Halloween III: Season of the Witch stars horror icon Tom Atkins as Dr. Dan Challis, who’s investigating a mystery surrounding the Silver Shamrock company, which sells some damned eerie Halloween masks and seems to be involved in a series of unexplained deaths. What he discovers over the course of the film is that the Silver Shamrock company has a plan to hypnotize the children of the world into murdering their parents on Halloween, via television. Oh, and it’s all a pagan sacrifice. Oh, and a lot of the employees of the Silver Shamrock company are also robots. Oh, and did you need to hear any more? It’s hard to get further from the sharklike simplicity of the original Halloween, but in all fairness, Halloween III gets a bum rap. It’s not so much “bad”as utterly bizarre, and if it hadn’t been part of the Halloween franchise, it might honestly have developed a reputation as a highly entertaining, if bonkers, 1980s horror romp. Give it a chance someday and I think you’ll be pleasantly surprised.
Rambo: First Blood Part 2 (dir. George P. Cosmatos, 1985)

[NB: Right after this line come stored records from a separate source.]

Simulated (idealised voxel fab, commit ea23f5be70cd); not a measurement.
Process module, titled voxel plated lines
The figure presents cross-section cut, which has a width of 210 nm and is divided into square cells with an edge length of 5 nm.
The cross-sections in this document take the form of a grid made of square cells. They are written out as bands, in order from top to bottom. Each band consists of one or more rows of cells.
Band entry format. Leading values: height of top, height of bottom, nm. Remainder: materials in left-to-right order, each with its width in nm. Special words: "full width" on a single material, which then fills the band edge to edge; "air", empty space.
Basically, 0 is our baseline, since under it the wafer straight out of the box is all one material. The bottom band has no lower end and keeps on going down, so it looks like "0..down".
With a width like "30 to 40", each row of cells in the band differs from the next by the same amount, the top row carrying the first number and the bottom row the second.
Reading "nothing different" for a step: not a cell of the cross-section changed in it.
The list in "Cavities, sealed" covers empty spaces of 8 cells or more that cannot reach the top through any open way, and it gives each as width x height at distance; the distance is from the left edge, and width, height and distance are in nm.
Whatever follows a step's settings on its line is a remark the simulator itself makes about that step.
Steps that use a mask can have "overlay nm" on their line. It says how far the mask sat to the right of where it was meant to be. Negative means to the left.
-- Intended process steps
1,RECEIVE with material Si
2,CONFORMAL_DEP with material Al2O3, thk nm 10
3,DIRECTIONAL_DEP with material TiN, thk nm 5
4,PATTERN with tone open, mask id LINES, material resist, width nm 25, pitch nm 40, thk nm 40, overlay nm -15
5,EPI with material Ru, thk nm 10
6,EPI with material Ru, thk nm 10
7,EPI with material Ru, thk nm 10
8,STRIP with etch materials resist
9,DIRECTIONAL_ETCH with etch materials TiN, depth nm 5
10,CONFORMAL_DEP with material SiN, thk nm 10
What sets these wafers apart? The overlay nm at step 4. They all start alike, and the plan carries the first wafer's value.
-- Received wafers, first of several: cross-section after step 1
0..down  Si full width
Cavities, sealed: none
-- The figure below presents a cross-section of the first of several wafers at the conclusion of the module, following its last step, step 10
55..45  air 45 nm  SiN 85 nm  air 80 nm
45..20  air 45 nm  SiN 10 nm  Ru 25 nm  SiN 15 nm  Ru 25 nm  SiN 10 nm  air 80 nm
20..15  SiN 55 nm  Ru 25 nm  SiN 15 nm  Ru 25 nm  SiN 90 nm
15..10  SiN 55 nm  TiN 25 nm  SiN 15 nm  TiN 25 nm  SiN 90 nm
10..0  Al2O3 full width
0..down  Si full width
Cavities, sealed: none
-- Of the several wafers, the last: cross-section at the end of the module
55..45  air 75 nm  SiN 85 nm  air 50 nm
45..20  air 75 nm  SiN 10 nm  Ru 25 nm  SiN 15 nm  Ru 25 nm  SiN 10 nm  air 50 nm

If you all you know about the Rambo franchise is heaving muscles and wanton destruction of America’s enemies abroad, you might not remember 1982’s First Blood very well. The original movie stars Sylvester Stallone as John Rambo, a Vietnam veteran who returns home in an attempt to shake the violent programming he received on the battlefield, but when the country he fought to protect turns on him in a shocking incident of small town violence, he snaps and turns into a terrified killing machine, easily plowing his way through the National Guardsmen sent to take him down. The film ends with Rambo captured and emotionally fragile, in what can only be described as a strong and engrossing indictment of post-Vietnam sentiment and war itself.
So it was ridiculously odd when the second film in the franchise forgets about that entirely, repositioning John Rambo as a cynical but dedicated American hero sent behind enemy lines to rescue POWs still held by the Vietcong. What follows is a mindless barrage of action sequences and bizarre crucifixion scenarios, including one where Rambo is dunked in what appears to be poo. Although the hero eventually turns on the American officers who sent him on the suicide mission, the lines between “Good”and “Evil” are clearly drawn, and the series which began as an anti-violence polemic immediately became synonymous with the 1980s “Bad Ass” movie cycle, which celebrated the wanton destruction as somehow necessary to protect the world, and perhaps most importantly Americans, from harm. Like in Rambo III, when Stallone teamed up with the Taliban to stop the Russians. (Hmm…)
Waxwork II: Lost in Time (dir. Anthony Hickox, 1992)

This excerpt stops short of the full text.